William-Adolphe Bouguereau was considered the best painter in the world during his lifetime, but he also “considered teaching his sacred duty.” In fact, he taught at multiple places during his lifetime, both in his own private atelier (artist’s studio) and in the ateliers of the Ecole des Beaux-Arts and the Académie Julian. He didn’t charge his students a high price for their tutelage; instead, they seemed to have worked off their debt to him by working as his assistants on his monumentous Salon paintings.

The Schools

The Ecole des Beaux-Arts was THE  — if you wanted to be a successful artist, you attended the Ecole. There were entrance exams, conducted only in French, which was discouraging to the many foreign students who came to Paris to try their luck at the life of an artist. The school, however, was worth the work: it offered great benefits, what with its fantastic reputation and reputable professors. The Ecole held a famous contest every year called the Prix de Rome, for which the winner received a scholarship trip to study in-the-flesh the works of the great masters in Italy. (As you may have guessed, Bouguereau won the Prix de Rome when he attended the Ecole.)

Because of the tricky French entrance exams, many American students in particular went to the Académie Julian instead, where one only had to pay a fee to be accepted. You might think this would imply that the Académie was not as good as the Ecole, but in fact, the schools’ reputations were both extremely high. The Académie was known to be revolutionary, even, because it accepted both men and women, whereas the more conservative Ecole did not.

The Goal

The ultimate goal for any student, no matter their school or specific atelier, who wanted to become successful was to get their work accepted into the Salon. This was an annual exhibition of artwork screened by a committee that was, well, slightly corrupt. They chose pieces based on bourgeois taste–which tended, at the time, towards the idealized and the classical–and upon the submitting artists’ own connections.

As a result, it was extremely important to have a good mentor in the art world, usually the master of the atelier you attended. Not only did your mentor teach you the fundamental techniques of drafting and painting, but he also ideally had good connections to the Salon higher-ups, and could then put in a good word for you come selection time. Bouguereau was a particularly desirable teacher because he had incredibly good Salon connections and a fantastic reputation. Moreover, the relationship worked both ways — Bouguereau’s reputation helped his students, but the fact that the students’ atelier and master were printed on Salon wall labels publicized Bouguereau’s atelier and status, too.

The Learning Process

No matter which art school or atelier a student worked in, each had to follow the same strict regimen in what they could draw first. They began by meticulously copying lithographs and engravings (prints) of masterworks. Then they moved onto sketching plaster casts of classical and classically-inspired statues. Finally, they could sketch the live nude, and after they mastered that, they could paint it. The live, human nude was considered the highest, most important thing one could depict.

How Bouguereau Taught

Though we might expect Bouguereau’s teaching style to be quite conservative, considering his popularity among the bourgeois and Salon committee, it seems that his teaching style was significantly different then how it was usually done at the time. First, let’s look at the painting to the right, Chalfant’s Bouguereau’s Atelier (1891). Chalfant was an American student of Bouguereau’s, and here we can see a sketchy painting of the very atelier in which he worked. There are two nude models, and many students, who are all seated hierarchically — students who won atelier-sponsored contests (best allegorical painting, etc.) won seats closer to the model. Also hierarchical are the very sketches and paintings on the walls: charcoal sketches at the back, portraits hung higher up, and color figure paintings overtaking the entire back wall.

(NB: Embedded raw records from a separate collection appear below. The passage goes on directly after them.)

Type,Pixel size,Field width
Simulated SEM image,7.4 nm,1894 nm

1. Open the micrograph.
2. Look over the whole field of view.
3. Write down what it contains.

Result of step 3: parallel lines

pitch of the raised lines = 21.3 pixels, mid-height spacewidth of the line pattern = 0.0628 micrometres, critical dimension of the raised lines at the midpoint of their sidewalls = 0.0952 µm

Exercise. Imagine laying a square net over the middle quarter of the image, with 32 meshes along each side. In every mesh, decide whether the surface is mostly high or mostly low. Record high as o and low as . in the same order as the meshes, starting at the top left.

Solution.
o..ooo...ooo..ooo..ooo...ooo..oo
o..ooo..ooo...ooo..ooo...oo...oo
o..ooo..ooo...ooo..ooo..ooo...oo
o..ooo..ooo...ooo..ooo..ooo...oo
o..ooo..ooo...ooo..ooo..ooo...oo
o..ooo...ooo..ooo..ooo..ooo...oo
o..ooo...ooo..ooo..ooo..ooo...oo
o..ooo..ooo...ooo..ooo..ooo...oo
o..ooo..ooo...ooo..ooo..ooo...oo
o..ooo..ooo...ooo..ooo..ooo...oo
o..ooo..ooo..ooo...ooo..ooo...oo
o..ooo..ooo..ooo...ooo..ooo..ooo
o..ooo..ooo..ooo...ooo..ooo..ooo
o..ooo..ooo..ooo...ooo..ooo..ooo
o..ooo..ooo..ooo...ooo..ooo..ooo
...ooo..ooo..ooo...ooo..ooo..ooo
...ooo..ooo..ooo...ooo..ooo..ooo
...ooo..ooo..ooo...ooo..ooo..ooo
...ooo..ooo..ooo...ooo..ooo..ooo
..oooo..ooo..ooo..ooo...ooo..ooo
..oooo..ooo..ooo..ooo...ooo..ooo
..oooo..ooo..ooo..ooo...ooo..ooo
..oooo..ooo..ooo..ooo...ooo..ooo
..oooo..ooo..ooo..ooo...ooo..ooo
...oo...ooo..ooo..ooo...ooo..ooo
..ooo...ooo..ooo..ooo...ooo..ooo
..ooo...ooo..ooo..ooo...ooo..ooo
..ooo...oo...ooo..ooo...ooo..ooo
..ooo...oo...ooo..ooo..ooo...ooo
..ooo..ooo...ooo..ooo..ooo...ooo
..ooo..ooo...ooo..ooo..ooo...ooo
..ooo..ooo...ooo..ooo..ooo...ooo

Bouguereau believed that a person is “born an artist,” but that they learn by doing — in that vein, he never manually corrected a student’s work, attacking their sketch with his own pencil, as many teachers did, but rather critiqued with his words, allowing the student themself to fix their mistakes. One student wrote that he had a “gentle, soothing voice; [he] glided… always gentle, always fair, never saying things he did not really mean” (Edmund H. Wuerpel). Moreover, unlike many masters, he never forced his students to follow his own style, although there were a fair number who chose to — including his student and eventually wife, Elizabeth Jane Gardner, and Pierre-Auguste Cot.

The Academic Style

Cot was a very successful artist who was one of Bouguereau’s few students to have a nearly familial relationship with his master. His works were frequently in the Salon, and he won many awards from the selection committee. One of his most famous paintings is to the left, Springtime (or Spring, c. 1873), which was so beloved it was reproduced in countless ways — from prints to playing cards, even to wallpaper.

This work is remembered as the quintessential Academic artwork, although this was not necessarily THE ideal that the Salon insisted on. Nevertheless, its polished, idealized young figures, the allegorical overtones, and the Arcadian setting are not only very Academic indeed, but quite Bouguereau-ian, too. Bouguereau’s influence on his students was quite great, perhaps because of his unconventional, but quite effective, teaching style.